Final answer:
The probability of randomly selecting three horses that finish in the top three positions in any order in a field of 10 horses is 1 in 120, or 0.0083 when rounded to four decimal places.
Step-by-step explanation:
In a horse race, when betting on the three horses that finish first, second, and third in any order, you're making a type of wager known as a 'trifecta box'. In this scenario, given a field of 10 horses, each horse has an equal chance of finishing in any of the top three positions. To calculate the probability of winning this bet with a random selection of three horses, we can use the principles of combinatorics.

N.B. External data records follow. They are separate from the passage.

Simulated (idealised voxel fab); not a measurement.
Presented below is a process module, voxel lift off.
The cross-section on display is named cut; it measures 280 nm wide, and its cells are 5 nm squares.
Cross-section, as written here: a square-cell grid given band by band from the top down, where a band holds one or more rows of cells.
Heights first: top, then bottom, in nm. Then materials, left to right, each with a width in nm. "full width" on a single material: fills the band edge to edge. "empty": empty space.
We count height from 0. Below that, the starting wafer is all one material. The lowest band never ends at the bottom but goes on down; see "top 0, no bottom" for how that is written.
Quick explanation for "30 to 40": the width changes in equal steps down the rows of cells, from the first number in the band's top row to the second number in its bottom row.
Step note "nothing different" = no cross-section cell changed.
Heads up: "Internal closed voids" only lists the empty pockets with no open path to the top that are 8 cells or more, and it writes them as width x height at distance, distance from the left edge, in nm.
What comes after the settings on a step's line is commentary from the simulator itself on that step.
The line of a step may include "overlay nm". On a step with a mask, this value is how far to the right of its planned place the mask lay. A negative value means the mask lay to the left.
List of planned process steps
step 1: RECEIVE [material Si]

First, we determine how many different combinations of three horses can come in the top three positions out of 10 horses. This is a combination problem (since the order does not matter), calculated using the formula for combinations: C(n, k) = n! / [k! * (n - k)!], where n is the total number of items, k is the number of items to choose, and '!' denotes factorial.
Using this formula, the number of combinations for the top three positions from 10 horses is C(10, 3) = 10! / [3! * (7!)] = 120. Therefore, there are 120 different ways the three horses could finish in the top three spots.
The probability of selecting the correct combination of three horses, therefore, is 1 out of these 120 combinations. Expressed as a decimal, this is a probability of 0.0083 (rounded to four decimal places).